This looks like an image from an earlier generation. The harried businessman traveling through New York rushes to a payphone at a busy transit hub and consults his notes, looking for a phone number.

This photo is not from an earlier generation. It is from a couple of days ago. This image is from New York City’s Penn Station in June, 2012. This gentleman picked up this payphone, hung it up, picked up the next payphone, hung it up, picked up the next one, hung it up. Not one of the payphones seen in this photo worked.
In earlier years one expected to find non-working payphones in places like Penn Station but with so many to choose from you could reasonably expect one of them to work.
Not any more.
This man quickly gave up finding a working payphone in Penn Station, begging the question: why are these things even here? Dozens upon dozens of public telephones occupy prime real estate throughout Penn Station, the alternating yellow and black handsets jutting from walls like arced tumescent tongues of desperate dogs, yet almost none of these phones work.
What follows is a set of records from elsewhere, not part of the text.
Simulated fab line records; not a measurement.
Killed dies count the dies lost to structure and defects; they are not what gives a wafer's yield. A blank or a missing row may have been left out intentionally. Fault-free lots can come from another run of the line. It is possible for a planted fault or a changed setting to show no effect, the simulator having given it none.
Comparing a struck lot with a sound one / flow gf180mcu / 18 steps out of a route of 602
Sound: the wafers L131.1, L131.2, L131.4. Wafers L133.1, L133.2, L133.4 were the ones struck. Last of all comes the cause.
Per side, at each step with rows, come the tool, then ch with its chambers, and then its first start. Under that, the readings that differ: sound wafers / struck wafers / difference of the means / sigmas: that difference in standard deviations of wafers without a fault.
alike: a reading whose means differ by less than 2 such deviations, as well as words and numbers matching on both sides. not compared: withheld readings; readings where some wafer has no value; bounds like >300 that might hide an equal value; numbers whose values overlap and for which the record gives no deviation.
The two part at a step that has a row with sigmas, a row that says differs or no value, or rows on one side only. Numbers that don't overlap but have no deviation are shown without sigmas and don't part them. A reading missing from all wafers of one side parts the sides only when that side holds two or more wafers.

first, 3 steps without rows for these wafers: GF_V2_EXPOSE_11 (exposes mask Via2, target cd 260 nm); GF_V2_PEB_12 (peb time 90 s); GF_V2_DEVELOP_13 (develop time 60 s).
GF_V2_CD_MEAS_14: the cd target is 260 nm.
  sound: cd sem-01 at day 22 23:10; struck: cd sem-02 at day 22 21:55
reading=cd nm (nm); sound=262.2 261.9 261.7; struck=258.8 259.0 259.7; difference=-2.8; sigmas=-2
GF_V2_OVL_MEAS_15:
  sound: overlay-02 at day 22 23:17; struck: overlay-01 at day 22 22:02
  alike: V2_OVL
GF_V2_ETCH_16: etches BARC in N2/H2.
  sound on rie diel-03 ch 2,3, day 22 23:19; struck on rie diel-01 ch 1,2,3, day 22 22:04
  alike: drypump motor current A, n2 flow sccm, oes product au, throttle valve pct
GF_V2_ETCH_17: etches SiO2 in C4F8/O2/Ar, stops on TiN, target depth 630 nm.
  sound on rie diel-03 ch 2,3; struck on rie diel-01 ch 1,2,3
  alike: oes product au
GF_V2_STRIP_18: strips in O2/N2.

These payphones are owned by Pacific Telemanagement Services (PTS), a California-based company which acquired Verizon’s remaining payphones apparently intending to abandon them.
Earlier at Penn Station I spotted this woman trying to make a phone call from a bizarrely museum-like room filled with non-working PTS payphones:

I knew from moments-ago experience that only one or two of the payphones in this room actually worked. Most of the payphones had no dial tone but others had jammed or blocked coin slots. Others still rejected your money outright, returning it straight to the coin return slot with no questions asked and no opportunity to make a phone call.
How can Pacific Telemanagement Services expect anything but failure with such an ornery product as this?
This woman stood to waste precious minutes of her day engaged in a process of elimination just trying to find a working payphone in Penn Station’s hall of payphones. I saw a rare opportunity to make myself useful. I shouted out to her “The only one that works is that one in the corner!” She turned in my direction and thanked me, seeming genuinely appreciative for having saved her the time otherwise wasted patrolling this payphone freakshow in search of the rare PTS payphone that works.
We payphone users have to look out for each other. We have to stick together.
If payphones fail completely the blame will not fall entirely on lack of consumer demand. Part of the blame would fall on the fact that payphones simply do not work when you need them.